ROUGH CUTS| Where a Duterte sortie is a must

DAVAO City Mayor and PDP-Laban presidential candidate Rodrigo Duterte has secured the release last Monday of the five policemen and an army soldier who were abducted by the members of the New People’s Army (NPA). The policemen were abducted while investigating a report of rebel harassment on a military checkpoint in Paquibato district. On the other hand, the army soldier was nabbed by the NPA and held hostage in a remote area of a municipality in North Cotabato.

     But even as the police elements and the army soldier are back in the arms of their loved ones and in their respective units four other persons, three foreign nationals and a Filipina, abducted in a posh resort in Samal Island  City in Davao del Norte are not as lucky as the former hostages. The latter group has been held hostage by still unknown terrorist group since September 21, 2015 or roughly seven months already.

     In an earlier video grab the abductors were demanding P1 billion pesos ransom each in exchange for their release. But in the latest video uploaded the terrorists already reduced their ransom demand but set as their deadline for the pay-off last Monday April 25. They also warned the government that if ransom is not paid they will behead one of the hostages.

     Of course the government stuck to its policy of no negotiation with the terrorists and no payment of ransom. The hostage takers responded by making good their threat of beheading one of the hostages. Early last Tuesday morning it was reported that the head of John Ridsdel, the Canadian former official of TVI, a Canadian mining company operating in Zamboanga Sibugay, was found inside a bag abandoned along a dirt road in Sulu province.

     We don’t really know why, despite the long period of holding the victims the government, through its military and police, was unable to track down the location of the abductors and their victims. It appears that the military and police intelligence networks are not functioning effectively. There is no doubt that the government has allocated substantial resources to be able to mobilize its military and police intelligence communities.
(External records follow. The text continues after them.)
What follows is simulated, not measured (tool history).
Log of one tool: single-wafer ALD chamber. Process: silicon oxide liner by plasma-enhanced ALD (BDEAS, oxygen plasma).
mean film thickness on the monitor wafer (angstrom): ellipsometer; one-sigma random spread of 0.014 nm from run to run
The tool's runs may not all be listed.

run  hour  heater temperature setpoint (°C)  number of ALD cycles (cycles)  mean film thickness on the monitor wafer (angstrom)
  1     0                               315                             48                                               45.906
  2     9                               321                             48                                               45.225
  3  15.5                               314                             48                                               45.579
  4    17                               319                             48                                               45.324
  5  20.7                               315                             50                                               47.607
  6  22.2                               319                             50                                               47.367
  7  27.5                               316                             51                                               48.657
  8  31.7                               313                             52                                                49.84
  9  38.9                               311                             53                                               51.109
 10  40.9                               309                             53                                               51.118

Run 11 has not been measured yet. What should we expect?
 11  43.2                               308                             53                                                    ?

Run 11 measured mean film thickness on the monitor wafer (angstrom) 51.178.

     So, the question that hangs in every one’s mind is: how come nobody was able to feed the military and the police appropriate information that could have led the government authorities to the location of the abductors and their hostages?

     We hate to think of the possibility that the funds intended for information gathering activities may be diverted for other purposes by some scheming top military and police officials. Thus, what is left could be pittance that is far from enough to institute an effective information gathering strategy and make it work. It is even possible that at the ground level only those officials or probably the assigned head intelligence officers and their immediate subalterns in the community are allocating the intelligence budget for their personal use.

     Meanwhile, the terrorists could most likely be spending a sizeable portion of the ransom money they have accumulated over the years of their abduction business to buy the loyalty of the people in the community. And if we add the fact that most of the population in the provinces identified to be the lairs of the terrorist groups have the same faith as that of the latter, it is not difficult at all to believe that they’d rather protect the interest of their kind who are giving them better favors, monetary included, than the military and the police.

     So, it should not be surprising that the military and police authorities in the Western Mindanao region are left with their bags empty of any information on the whereabouts of the hostage takers of the Samal resort guests.

     Now the government is jolted into action with the beheading of the Canadian mining official. So much is the impact of the terrorist brutal murder of the hapless foreigner that the President suddenly showed a “Duterteish” character by ordering the military and the police to go all out against the armed bandits, rescue the hostages, and finish them off.

     Why only after seven months of the abduction? Is the president creating sound bites to show that he has the “it” of a brave leader?  Or, is he trying to appease the visibly disturbed Canadian Prime Minister who has condemned the brutal killing of one of its nationals?

     Meanwhile, we are hoping that Presidential candidate Duterte will still be able to visit Sulu, Basilan and Tawi-tawi within the remaining days of the campaign period. We urge him to visit those places to show the people in those provinces that their areas are indeed still very much a part of the Republic of the Philippines. He must make them feel that he is one among them and that he is true to his commitment to correct the historical injustice heaped on the Moro people and their homeland.

     The Davao City mayor must prove to our Muslim brothers that despite the perceived danger attendant to visiting these three member provinces of the Autonomous Region for Muslim Mindanao (ARMM), going to their places to lay his plans for the Moro people is worth risking his life.

     Perhaps with his campaign sorties there, the mayor through intermediaries might be able to “connect” to the abductors and discuss ways of having the remaining hostages released.

     Moreover, a Duterte visit in those areas could be taken by the terrorist groups whose members are no doubt Moro people, as a manifestation of sincerity in his desire to give Mindanao its rightful due from its own government.

    That alone, is already a big breakthrough.

    Will Duterte still campaign in Sulu, Tawi-tawi and Basilan late this week or early next week? We hope he will. After all, if he is willing to go to any of the islands supposedly within Philippine territory now occupied by the Chinese soldiers and offers himself to be shot and killed instead of taking the risk of losing so many lives of Filipino soldiers in a shooting war, he should be more than willing to fly to the three Philippine provinces to talk with our fellow Filipinos there?